The day I met a 'happiness ninja'

Tracking down Marie-Claire Ashcroft is an adventure in itself. Her Out Of Office tells you she "can’t wait" to read your message but that she might be "out photographing a rockstar bride, gatecrashing the houses of parliament or eating curried crickets". I am smiling before we even get to speak.

Ashcroft is a self-described 'happiness ninja', giving talks, mentoring and putting on "silliness parties and workshops". She’s also created an Academy of Awesome, an online membership to help feel more confident and have more fun in life via talks, videos and a private online community. Ashcroft is part of a growing industry geared towards making us happy; adult colouring books, meditation apps, laughter yoga, specialist teas. And lord knows we could use them at the moment.

In person she exudes giddiness but Ashcroft is no stranger to unhappiness. She’d been living with low self-esteem, depression and anxiety for as long as she could remember. After quitting her job, she’d set up her own photography business. "Little did I know at the time that setting up a business really is the biggest personal growth tool you can ever imagine," she says, "It takes you to the heart of who you are and what is possible."

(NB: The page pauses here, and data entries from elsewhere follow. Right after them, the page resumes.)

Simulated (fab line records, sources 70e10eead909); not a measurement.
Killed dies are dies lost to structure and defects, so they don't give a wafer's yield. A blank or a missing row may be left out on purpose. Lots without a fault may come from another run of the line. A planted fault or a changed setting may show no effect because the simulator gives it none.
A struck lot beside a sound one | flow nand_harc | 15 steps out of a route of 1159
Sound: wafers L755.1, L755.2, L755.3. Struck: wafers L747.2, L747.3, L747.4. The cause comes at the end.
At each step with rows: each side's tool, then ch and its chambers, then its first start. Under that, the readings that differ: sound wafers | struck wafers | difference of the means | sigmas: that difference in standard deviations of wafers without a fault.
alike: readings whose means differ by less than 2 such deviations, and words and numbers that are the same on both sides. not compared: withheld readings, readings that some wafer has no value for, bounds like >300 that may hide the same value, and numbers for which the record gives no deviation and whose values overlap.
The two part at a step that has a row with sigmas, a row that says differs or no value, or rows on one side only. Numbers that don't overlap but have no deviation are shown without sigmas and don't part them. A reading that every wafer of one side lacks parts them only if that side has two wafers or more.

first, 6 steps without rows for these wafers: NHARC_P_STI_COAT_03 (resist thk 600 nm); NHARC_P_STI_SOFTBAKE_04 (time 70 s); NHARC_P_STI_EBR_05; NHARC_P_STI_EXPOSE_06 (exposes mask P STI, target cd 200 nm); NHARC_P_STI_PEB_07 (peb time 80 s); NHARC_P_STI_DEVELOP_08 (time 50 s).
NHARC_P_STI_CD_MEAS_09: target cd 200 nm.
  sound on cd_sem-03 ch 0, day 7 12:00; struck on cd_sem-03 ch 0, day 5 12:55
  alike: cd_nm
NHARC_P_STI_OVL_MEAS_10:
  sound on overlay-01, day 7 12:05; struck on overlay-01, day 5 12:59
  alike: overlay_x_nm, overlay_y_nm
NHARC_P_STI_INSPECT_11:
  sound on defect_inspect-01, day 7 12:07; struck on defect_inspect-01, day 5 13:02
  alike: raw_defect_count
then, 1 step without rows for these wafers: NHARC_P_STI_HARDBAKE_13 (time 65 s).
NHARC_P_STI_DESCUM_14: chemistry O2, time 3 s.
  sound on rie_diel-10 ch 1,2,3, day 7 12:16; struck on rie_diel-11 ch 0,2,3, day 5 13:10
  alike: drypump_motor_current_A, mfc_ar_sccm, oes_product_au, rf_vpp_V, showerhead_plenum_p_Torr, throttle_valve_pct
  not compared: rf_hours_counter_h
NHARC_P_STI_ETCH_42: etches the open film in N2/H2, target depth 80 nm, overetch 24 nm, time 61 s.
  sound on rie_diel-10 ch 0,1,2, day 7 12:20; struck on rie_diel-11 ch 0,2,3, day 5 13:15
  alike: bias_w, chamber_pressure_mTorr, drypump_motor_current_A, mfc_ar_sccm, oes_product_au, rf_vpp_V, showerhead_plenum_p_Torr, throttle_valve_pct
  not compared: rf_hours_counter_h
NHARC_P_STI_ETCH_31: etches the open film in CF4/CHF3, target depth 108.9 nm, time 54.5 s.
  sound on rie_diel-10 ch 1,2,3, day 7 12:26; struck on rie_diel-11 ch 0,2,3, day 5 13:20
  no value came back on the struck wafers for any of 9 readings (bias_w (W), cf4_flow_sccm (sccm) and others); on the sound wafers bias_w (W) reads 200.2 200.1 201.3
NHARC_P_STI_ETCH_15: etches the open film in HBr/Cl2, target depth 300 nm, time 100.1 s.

One night, she says, "I just dared myself to be happy. I recorded an I Dare You video, sent people dares, started writing about mental illness, shared the things I learnt about myself openly and people began telling me just how inspiring I was and how much I’d helped them."

Next thing she knew, she was giving talks, "accidentally mentoring people" and changing their lives.

Ashcroft believes that we’ve lost the art of feeling happy and this is why there’s an increase in takeup of activities geared towards finding it. "As soon as we leave the fun part of school where you fingerpaint to your heart’s content, carefree and without a worry in the world, you go on to learning what you’re told to learn about," she says, "You prepare for exams in the future that you have to do well in so that you can get that good job, so you can get that house and everything else that goes with it. Life becomes plotted out so you just keep looking ahead chasing that next thing and not enjoying what you want now."

The key, Ashcroft says, and central to the service she offers, is developing core happiness. "This comes though an understanding of the self helps with something I call 'bouncebackability', so when bad news strikes or things don’t go to plan, we can handle it much, much better. By learning about our strengths instead of feeling beaten down by our weaknesses, we can do things to make our immediate circles better."

Read: How important is it to be happy at work? 

Ashcroft’s clients fall into two types, she says, "The umbrella term I use for my creative businesses is Professional Rebel so I tend to attract people who rebel naturally or those who don’t currently but want to feel a little bit naughty."

Her work includes encouraging people to play more, let go more and cheerlead themselves. She says, "I show them that sometimes all you need to do is chuck your problems in the 'fuck it bucket' for an evening and get covered in glitter to give yourself a break from it all."

And as for what makes the happiness expert happy: "Spontaneity - particularly going on adventures and trying something new. Oh and a bit of silliness too - I always have a bag of googly eyes in my handbag to transform something for a giggle. I also love dancing, especially to fat dirty basslines, going to the beach, laying about in hammocks in the sunshine."